Things have been quiet in North Korea since Secretary of State Mike Pompeo enjoyed a harmonious surprise lunch with Kim Jong Un during a visit to Pyongyang last month, where Pompeo and the Hermit Kingdom's 'Dear Leader' tentatively agreed to a second summit between President Trump and Kim to be held "as early as possible." That lunch effectively signaled that denuclearization talks between the two sides had begun again in earnest after North Korea announced that it would dismantle its main nuclear facility and several missile testing sites under international scrutiny - something that Kim tried to spin as a "gesture of good will."
However, talks during the intervening weeks has apparently been less than productive, as the North is once again growing tired of the US's continued insistence that a complete denuclearization will need to take place before the painful economic sanctions facing the North can be lifted.
According to NBC News, North Korea threatened to restart its nuclear program on Tuesday if the US doesn't lift economic sanctions. While the North has relapsed into similar bellicose rhetoric since the US-NK detente began early this year, this is perhaps the most aggressive threat in that time.
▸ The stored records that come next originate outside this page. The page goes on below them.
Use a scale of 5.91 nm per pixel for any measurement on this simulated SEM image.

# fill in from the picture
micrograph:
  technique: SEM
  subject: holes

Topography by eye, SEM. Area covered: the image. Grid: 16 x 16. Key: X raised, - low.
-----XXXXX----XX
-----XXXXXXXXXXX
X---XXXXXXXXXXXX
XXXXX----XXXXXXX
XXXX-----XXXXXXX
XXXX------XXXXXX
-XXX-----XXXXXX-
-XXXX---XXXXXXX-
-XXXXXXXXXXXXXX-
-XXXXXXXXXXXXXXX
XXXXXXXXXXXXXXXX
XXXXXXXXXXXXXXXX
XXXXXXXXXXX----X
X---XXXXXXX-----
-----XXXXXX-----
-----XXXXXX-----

The reason talks denuclearization talks have effectively stalled, according to the Washington Post, is that the Trump administration has repeatedly insisted that sanctions remain in place until the North completely dismantles its nuclear program...
"A lot of work remains, but I'm confident that we will keep the economic pressure in place until such time as Chairman Kim fulfills the commitment he made to President Trump back in June in Singapore," Pompeo said.
...while Kim has insisted that sanctions be lifted gradually as the North slowly unravels its program.
In the statement, North Korea stopped just short of threatening to break off talks.
The statement released by the Foreign Ministry Friday evening came amid a sense of unease between Washington and Seoul over the use of sanctions and pressure to get the North to relinquish its nuclear program.
The ministry said North Korea could bring back its "pyongjin" policy of simultaneously advancing its nuclear force and economic development if the United States doesn't change its stance.
The North came short of threatening to abandon the ongoing nuclear negotiations with the United States.
But it accused Washington of derailing commitments made by North Korean leader Kim Jong Un and President Donald Trump at their June summit in Singapore to work toward a nuclear-free Korean Peninsula, without describing how and when it would occur.
What's worse, the threatening statement seemingly came out of nowhere. On Friday, Pompeo said in an interview with Fox News' Sean Hannity that he had planned to talk with his North Korean counterpart, senior North Korean official Kim Yong Chol, this week.
Though we can think of one reason why this development isn't all that surprising. Given the interminable back-and-forth between President Trump and President Xi Jinping over the framework for talks between the two leaders at the G-20, which have been confirmed many times only for senior administration officials to deny the reports, or at the very least hedge them, China may once again be growing impatient with the US, which is understandable, given its slowing economy, blossoming corporate debt defaults and the looming threat that the US could slap more tariffs on another $200 billion-plus of Chinese goods entering the US. And this wouldn't be the first time that China may have leaned on the North to up its bellicose rhetoric to try and distract the Trump Administration from the ongoing trade war.